EPUB Straight to the Point: Creating ebooks for the Apple iPad and other ereaders
Dig in to the nitty gritty of the ePub format for ebooks. The book is essential for anyone developing ebooks for the iPad.
I bought this book in electronic format. As an ePub of course; what else. I read it on my iPad of course; what else?
I really like this book. As it says on the cover; straight to the point. The problem for publishers / book makers is that the ePub format is a devil of a pain to deal with and you really need to be a top notch geek to understand it all. Furthermore, it really pains me to report that, just like the days of developing hacks for web site delivery to different browsers, you may need the same approach for different eReaders (depending on how sophisticated you want to get!). Yes, folks, you need to include more than one CSS version to gracefully degrade to different devices. By the way, did you know you can provide different styles for iBooks depending on the orientation? More from me on that soon.

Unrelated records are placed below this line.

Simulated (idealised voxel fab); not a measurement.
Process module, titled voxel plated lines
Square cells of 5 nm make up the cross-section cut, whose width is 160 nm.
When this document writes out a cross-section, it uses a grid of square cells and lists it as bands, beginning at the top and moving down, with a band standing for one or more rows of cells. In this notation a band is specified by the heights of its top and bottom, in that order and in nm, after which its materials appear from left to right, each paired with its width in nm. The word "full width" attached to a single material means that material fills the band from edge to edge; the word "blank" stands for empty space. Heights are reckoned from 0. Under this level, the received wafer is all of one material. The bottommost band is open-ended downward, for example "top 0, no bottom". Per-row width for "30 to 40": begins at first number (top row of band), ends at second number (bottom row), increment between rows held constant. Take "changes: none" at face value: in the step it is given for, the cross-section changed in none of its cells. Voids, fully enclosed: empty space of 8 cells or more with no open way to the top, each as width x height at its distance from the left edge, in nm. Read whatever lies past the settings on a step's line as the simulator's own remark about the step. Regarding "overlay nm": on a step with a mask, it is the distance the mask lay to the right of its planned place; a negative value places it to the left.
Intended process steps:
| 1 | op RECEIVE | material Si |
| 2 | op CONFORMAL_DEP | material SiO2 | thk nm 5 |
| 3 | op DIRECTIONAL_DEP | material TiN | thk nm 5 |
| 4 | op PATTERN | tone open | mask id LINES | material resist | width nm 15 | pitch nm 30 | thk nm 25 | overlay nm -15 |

Elizabeth Castro deals with many of these issues as clearly as is humanly possible, but I do believe that this book will only interest those who are prepared to roll up their sleeves and edit code! If you believe that Adobe InDesign (even in the latest version) will make ePub as easy as drag and drop, then forget it! Adobe gives us a starting point, but once you export for ePub, then you are very likely to need a good deal of hand-crafting.
Epub Straight to the Point covers these issues and more, but I believe (as I always tell my students) - you can only learn by doing. So get yourself a text (try Gutenberg.org) and build a book in InDesign and then go through the process as outlined in this book. I don't recommend that you choose poetry (otherwise headaches will abound) but I do suggest that you have a MAC because the author will expect you to use the Terminal window to zip files from the command line (phew!).
Actually, I use a MAC and I don't think you really need to use Terminal because there are some tools available to avoid this. For example - if you get over to the Adobe web site you can download a copy of PDFXML Inspector and edit the ePUB without needing to unpack and re-zip.
Liz Castro has done a first class job writing this book, but also (straight to the point), she has created a fantastic ePub version. If you buy this book (actually buy an iPad first, then buy this book as an ePub) then, I believe EPub Straight to the Point should come with a small print warning: this book will soon be out of date, this author will need to upgrade this book. Yes, it is inevitable. Because, when Apple upgrade the iPad and iBooks, or when Amazon upgrade the Kindle, or when HTML5 becomes the next eBook standard (whoops, I mean if it does), then all will change. Just as web developers now need to do less CSS hacking, so the ePub standard will mature and your books will look the same on all devices and readers. We have just seen the release of an upgrade to Apple's Pages that will export to ePub. This is not mentioned in the book and this is no fault of the author, because this upgrade came out only days after the publication of the first edition.
I would like to make another comparison to the process of learning about developing web sites. Because the web is open, those interested in learning about how others build their web sites can (as part of the process) view the source of various web pages. This doesn't give a full answer, but sites like *CSS Web garden take this further, by revealing all sorts of ways that the appearance of a web page can be changed through CSS. Can the same be said for ePublications? Take a look at the beautiful Winnie The Pooh ebook, on the iPad or iPhone. Do you want to have a look at how the publishers (Egmont) did that? You cannot, because the XHTML and the CSS are encrypted.
I am currently re-building my PDF ebooks into ePub versions and I have conducted a lot of research into methods and workflow for cross-platform compatibility. More on this soon.